It seems to me that Turkey tried to stop Russia from attacking the Turkmen rebels near its border. Turkey had protested about such attacks a few days before this incident in vain. But Turkey's attempt backfired badly with Russia having escalated its attacks at the border, a Turkish aid convoy was hit without that generating much of an outrage in the international community.
Then given that the Turkish shoot down of the Russian bomber has moved Turkey a lot farther away from implementing its agenda (protection of the population on Northern Syria using safe areas, setting up a no-fly zone there etc. etc.), one can ask why Turkey went about shooting down the Russian bomber, given that the violation of its air space was rather minimal?
I think that Turkey miscalculated the support it would get from NATO. While NATO formally accepted the Turkish perspective on the incident, it called for a de-escalation of this conflict. Britain has said that Russia and Turkey should discuss this incident. That's a rather muted response, it probably falls way short of a very strong condemnation of Russia that Turkey had hoped for.
So, instead of moving closer to a situation where Russia is more pressured to stop it's military attacks on non-ISIS targets, Russia has dramatically escalated such attacks. Also, Russia has announced that it will install the S-400 SAM system in Latakia, so if anyone is going to impose a no-fly zone it will likely be Russia.
Turkey has thus played the card of violations of its sovereignty rather badly, considering also that this was the only card left in its hands. Russia, on the other hand, has many such cards yet to play. Russia is intervening on the behalf of the Assad regime; violations by the US, France and others of Syrian sovereignty have been so far tolerated by Russia, something that Russia can always revoke in the future (when more Russian air defense assets arrive in the region) without that being an act of military aggression.

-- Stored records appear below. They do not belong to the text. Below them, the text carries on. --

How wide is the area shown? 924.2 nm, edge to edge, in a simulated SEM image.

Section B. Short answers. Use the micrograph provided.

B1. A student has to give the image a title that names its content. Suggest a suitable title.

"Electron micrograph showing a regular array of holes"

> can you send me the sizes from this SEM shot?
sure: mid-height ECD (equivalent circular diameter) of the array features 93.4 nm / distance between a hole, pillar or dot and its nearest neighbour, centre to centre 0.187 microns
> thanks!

The bombing of the aid convoys is a good example. US planes would never have bombed aid convoys (consider e.g. a suspicious aid convoy near Raqqa, the US would be very careful to first verify that it's not an aid convoy, warn the drivers and take the convoy out only after multiple warnings). The US would also be legally obliged to act that way, because it is an intervention outside of its territory.
For Russia the legal situation is different, because it can make the case that the Turkish convoy violated Syrian sovereignty and was therefore justifiably taken out. Russia doesn't care about whether or not the convoy was in fact a civilian convoy or not, just that it was not cleared with them or the Syrian authorities to make sure it didn't contain any weapons for the rebels operating in the area.